Everyone who loves books and reading has old friends, books you pick up when you’re too tired to read something new, or when you just want to revisit a favorite place/character. The Blue Sword and The Hero and the Crown, both by Robin McKinley, are two books on my Old Friend List. I discovered The Blue Sword first in my high school years (though it is technically a juvenile), and it immediately became a staple in my library.
I found more than a little common ground with the heroine Harry, and the vivid, maybe-sort-of British colony painted by McKinley, more Middle Eastern desert than India, spoke to my own childhood years in Saudi Arabia. The Hero and the Crown, the prequel to The Blue Sword, was a natural next choice, and uses the same spare, straightforward narrative style.
I re-read both of these books at least once a year.
I’ve tried other McKinley books over the years. Deerskin was so harrowing that I’ve read it exactly once and shied away from it like a frightened horse ever since.
The Outlaws of Sherwood, naturally a Robin Hood retelling, is a decent enough juvenile version of this tale, featuring the cast of regulars from childhood forward.
Sunshine, a new take on vampire mythos, was a very entertaining read, and hopefully extends to sequels in the future.

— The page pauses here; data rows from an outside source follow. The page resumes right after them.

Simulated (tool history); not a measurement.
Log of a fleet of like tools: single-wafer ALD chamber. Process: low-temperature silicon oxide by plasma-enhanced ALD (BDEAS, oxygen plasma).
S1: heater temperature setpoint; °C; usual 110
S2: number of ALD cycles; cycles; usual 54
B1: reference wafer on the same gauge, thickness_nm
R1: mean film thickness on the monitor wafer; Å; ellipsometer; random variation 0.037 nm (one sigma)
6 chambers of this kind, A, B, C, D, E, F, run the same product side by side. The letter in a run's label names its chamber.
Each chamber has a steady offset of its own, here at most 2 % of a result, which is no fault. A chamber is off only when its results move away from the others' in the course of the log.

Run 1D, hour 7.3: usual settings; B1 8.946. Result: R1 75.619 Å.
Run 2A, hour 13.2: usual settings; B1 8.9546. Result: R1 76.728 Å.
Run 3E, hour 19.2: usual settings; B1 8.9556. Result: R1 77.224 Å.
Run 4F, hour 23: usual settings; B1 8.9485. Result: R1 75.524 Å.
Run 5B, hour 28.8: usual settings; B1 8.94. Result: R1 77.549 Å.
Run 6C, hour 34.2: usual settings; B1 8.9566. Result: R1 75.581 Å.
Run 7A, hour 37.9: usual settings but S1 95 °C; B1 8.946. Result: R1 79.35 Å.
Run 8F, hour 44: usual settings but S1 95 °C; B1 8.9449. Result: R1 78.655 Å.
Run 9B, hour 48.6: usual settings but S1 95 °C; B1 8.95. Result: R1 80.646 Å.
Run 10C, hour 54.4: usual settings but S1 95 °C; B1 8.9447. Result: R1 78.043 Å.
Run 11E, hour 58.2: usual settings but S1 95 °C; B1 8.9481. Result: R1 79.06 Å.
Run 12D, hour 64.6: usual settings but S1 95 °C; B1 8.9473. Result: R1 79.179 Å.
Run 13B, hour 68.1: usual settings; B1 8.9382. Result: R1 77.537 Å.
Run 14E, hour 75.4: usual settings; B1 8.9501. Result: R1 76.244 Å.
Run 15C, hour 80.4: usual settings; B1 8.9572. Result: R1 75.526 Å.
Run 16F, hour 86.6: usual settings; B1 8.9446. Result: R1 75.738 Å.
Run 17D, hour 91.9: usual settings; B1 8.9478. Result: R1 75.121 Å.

McKinley has also done multiple retellings of fairy tales, but I generally prefer original stories so haven’t sampled those. So, it was good news to me to find a new original story coming out this year, Chalice.
I’m halfway through it at this point, and really, very, seriously disappointed thusfar. The narrative is…fragmented, to be kind about it. The timeline skips between past and present, and while that can be a legitimate backstory-filling tool, it’s somehow very jarring in this book. There’s also a leaden quality to the whole thing. I am dreadfully interested in Mirasol’s bees, and the amazing honey, but I don’t know how many endlessly looping conversations and inner monologues I can plow through to get to the resolution.
I’ve always had a problem with books that plop you directly into a fully formed universe/society/what-have-you, with nary a word of explanation or exposition, and simply expect you to get it. CJ Cherryh is a HUGE perpetrator of this kind of writing, which led me to swearing off her work decades ago. There are ways and ways to make a reader feel welcome in a new world, and simply ignoring them seems kind of arrogant to me.
So, thusfar, Chalice is not living up to my expectations. I’ll soldier on, of course…a book must be read, after all.